Even before my fifteenth year, bewildered in metaphysicks and in theological controversy. Nothing else pleased me. History and particular facts lost all interest in my mind. Poetry itself, yea novels and romances, became insipid to me. This preposterous pursuit was beyond doubt injurious, both to my natural powers and to the progress of my education.
This deplorable condition of mind continued “even unto my seventeenth year.” And now our readers must prepare themselves for a mighty and wonderful change, wrought, all on a sudden, on the moral and intellectual character of this metaphysical Greenhorn. "Mr. Bowles’ Sonnets, twenty in number, and just then published in a quarto volume (a most important circumstance!) were put into my hand!" To those sonnets, next to the School-master’s lectures on Poetry, Mr. Coleridge attributes the strength, vigour, and extension, of his own very original Genius.

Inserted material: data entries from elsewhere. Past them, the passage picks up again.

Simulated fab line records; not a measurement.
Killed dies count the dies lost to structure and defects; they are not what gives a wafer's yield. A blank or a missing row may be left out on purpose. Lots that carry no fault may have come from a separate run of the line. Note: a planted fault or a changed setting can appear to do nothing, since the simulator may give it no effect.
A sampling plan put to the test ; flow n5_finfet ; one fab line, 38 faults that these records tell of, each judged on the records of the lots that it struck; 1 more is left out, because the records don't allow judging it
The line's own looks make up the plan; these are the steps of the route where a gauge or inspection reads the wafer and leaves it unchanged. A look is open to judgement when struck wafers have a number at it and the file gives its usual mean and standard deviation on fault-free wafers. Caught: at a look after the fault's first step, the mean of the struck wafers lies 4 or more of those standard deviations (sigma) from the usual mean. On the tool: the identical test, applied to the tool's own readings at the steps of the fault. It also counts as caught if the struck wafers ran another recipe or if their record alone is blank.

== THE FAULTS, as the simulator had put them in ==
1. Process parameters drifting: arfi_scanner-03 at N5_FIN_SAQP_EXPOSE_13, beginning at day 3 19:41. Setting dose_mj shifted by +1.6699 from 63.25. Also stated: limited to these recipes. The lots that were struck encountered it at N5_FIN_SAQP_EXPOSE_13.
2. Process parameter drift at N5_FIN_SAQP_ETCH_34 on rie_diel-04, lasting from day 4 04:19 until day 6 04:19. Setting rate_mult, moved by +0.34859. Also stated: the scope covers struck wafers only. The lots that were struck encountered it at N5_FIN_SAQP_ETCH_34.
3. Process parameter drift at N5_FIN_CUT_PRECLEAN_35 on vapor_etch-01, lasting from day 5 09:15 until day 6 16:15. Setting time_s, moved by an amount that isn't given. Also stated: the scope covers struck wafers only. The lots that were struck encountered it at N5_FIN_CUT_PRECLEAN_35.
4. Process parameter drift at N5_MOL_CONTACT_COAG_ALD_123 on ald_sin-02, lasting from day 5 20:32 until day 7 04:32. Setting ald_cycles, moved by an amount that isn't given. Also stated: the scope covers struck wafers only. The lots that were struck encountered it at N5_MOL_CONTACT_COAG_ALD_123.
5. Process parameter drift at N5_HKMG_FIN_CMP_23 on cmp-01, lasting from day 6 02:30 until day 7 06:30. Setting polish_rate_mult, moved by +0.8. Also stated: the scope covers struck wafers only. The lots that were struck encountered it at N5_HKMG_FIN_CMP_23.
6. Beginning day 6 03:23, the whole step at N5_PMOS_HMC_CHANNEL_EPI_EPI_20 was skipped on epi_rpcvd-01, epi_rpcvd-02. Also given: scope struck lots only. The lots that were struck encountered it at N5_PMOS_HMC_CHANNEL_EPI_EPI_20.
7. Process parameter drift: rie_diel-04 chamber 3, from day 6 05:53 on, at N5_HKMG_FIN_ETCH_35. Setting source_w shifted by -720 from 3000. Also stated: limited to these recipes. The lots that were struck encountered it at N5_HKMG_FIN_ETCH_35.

By those works, year after year, I was enthusiastically delighted and inspired. My earliest acquaintances will not have forgotten the undisciplined eagerness and impetuous zeal with which I labored to make proselytes, not only of my companions, but of all with whom I conversed, of whatever rank, and in whatever place. As my school finances did not permit me to purchase copies, I made, within less than a year and a half, more than forty transcriptions, as the best presents I could make to those who had in any way won my regard. My obligations to Mr. Bowles were indeed important, and for radical good!
There must be some grievous natural defect in that mind which, even at the age of seventeen, could act so insanely; and we cannot but think, that no real and healthy sensibility could have exaggerated to itself so grossly the merits of Bowles’ Sonnets. They are undoubtedly most beautiful, and we willingly pay our tribute of admiration to the genius of the amiable writer; but they neither did nor could produce any such effects as are here described, except upon a mind singularly weak and helpless. We must, however, take the fact as we find it; and Mr. Coleridge’s first step, after his worship of Bowles, was to see distinctly into the defects and deficiencies of Pope (a writer whom Bowles most especially admires, and has edited), and through all the false diction and borrowed plumage of Gray! But here Mr. Coleridge drops the subject of Poetry for the present, and proceeds to other important matters.